Tyrese Haliburton, Pacers stealing the In-Season Tournament show | Devine Intervention

Yahoo Sports NBA writer Dan Devine is joined by Caitlin Cooper to break down Indiana’s impressive win over the Celtics to clinch a spot in Las Vegas for the In-Season Tournament semifinals. Hear the full conversation on “Devine Intervention” - part of the “Ball Don’t Lie” podcast - and subscribe on Apple Podcasts, Spotify or wherever you listen.

Video Transcript


DAN DEVINE: Boom, baby. In come the big bad blue-blood Celtics, with the best record and the best net rating in the NBA. And out they go, shipped back up to Boston, holding that L. 122-112 Pacers win, absolute coming-out party for Tyrese Haliburton. And I'm interested in what part of that performance, which was 26 points, 10 rebounds, 13 assists, zero turnovers, 40 minutes, first career triple double, what about that stood out to you?

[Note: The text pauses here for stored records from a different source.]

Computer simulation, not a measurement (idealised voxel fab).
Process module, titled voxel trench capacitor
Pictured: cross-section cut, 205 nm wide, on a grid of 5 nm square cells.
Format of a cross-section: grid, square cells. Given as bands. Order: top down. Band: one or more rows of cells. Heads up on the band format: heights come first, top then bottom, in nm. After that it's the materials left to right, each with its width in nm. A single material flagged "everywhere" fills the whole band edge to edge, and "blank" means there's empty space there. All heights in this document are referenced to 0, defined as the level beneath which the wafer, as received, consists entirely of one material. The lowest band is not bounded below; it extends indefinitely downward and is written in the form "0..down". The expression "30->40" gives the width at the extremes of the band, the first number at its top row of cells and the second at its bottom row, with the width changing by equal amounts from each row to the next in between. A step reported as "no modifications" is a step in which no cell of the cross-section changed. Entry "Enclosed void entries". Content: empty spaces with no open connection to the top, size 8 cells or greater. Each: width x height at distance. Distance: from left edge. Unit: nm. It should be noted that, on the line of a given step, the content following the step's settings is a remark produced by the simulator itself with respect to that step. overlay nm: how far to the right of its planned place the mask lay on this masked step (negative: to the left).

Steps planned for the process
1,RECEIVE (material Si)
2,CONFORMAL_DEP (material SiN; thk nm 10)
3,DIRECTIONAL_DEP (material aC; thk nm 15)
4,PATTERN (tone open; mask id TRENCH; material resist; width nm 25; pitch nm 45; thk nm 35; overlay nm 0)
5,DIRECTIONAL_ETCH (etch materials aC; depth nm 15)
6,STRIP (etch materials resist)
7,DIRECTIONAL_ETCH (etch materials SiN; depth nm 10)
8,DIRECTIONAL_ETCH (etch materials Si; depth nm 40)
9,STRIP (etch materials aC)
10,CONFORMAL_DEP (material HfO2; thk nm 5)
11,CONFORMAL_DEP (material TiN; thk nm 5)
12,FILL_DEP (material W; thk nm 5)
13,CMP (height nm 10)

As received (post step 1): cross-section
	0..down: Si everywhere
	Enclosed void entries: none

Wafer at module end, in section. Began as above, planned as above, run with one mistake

CAITLIN COOPER: I think the before and after effect, I mean he talked after the game. He had been dealing with an illness. He actually had to use an inhaler at half-time because he didn't feel like his breathing was right. So we have to factor in that human element of it all.

But at the end of the second quarter, the game got kind of weird for both teams, where Jayson Tatum was like hey, I've been hunting Tyrese Haliburton for a while. I think I'll stop that and I'll just isolate against Andrew Nembhard. And Tyrese was like, you know. I have--

DAN DEVINE: Thank you.

CAITLIN COOPER: I have Payton Pritchard out on the perimeter. But instead I'm going to call for a screen from Bruce Brown and try to jack up a shot against Jayson Tatum, which typically like Tyrese is so good at-- he just cascades with flow. He knows and processes the floor so well that he can get to the next action and know where the advantages are coming from.

And it just felt like it was a bit of a choppy game for him. Then you get into obviously the third quarter was huge. That set the tone. But in the fourth quarter, I anticipated there were going to be a lot of cross matches. And there were, because by the time they got to the end of that game, Jrue Holiday did end up on Myles Turner, which I thought they would go to as like a pre-switch so that Jhrue could switch out to Tyrese on those screens rather than having Al Horford.

Tyrese was just very methodical in where he was going to find those advantages at, including just deferring to his teammates for a few possessions. Like he knows Aaron Nesmith has Al Horford on him. Let's run actions to get Aaron Nesmith moving. And then he's just crashing and getting to the rim. Like he really was an X factor to the point where they get that last possession, which is the dagger 4.3 where they're running that ATO and they get Myles off of Jrue Holiday, get Al Horford onto Myles.

Myles screens for Tyrese, and then Buddy does what Buddy always does, which is go run and set a ghost screen for Tyrese to create just that little bit of indecision. And Jaylen Brown ends up fouling him. And that's just the dagger. So I felt like those two points really showed that the longer Tyrese is in a match-up, eventually he's going to figure it out, the longer the game goes on.

DAN DEVINE: That's a fascinating point, because that control of the circumstances, the pace, the flow, everything about it, that's where the absolute best of the best gets you, right? Where every possession is about them, even when it's not about them, right? Where the Celtics seemed better equipped than just about anybody to inconvenience Haliburton with Jrue Holiday at the point of attack, with Derrick White there, with Jayson Tatum, with Jaylen Brown, the length and the quality they bring to bear on the perimeter. But you give them enough time, and you give them enough of an opportunity to see what you're doing to him, and he dismantles it.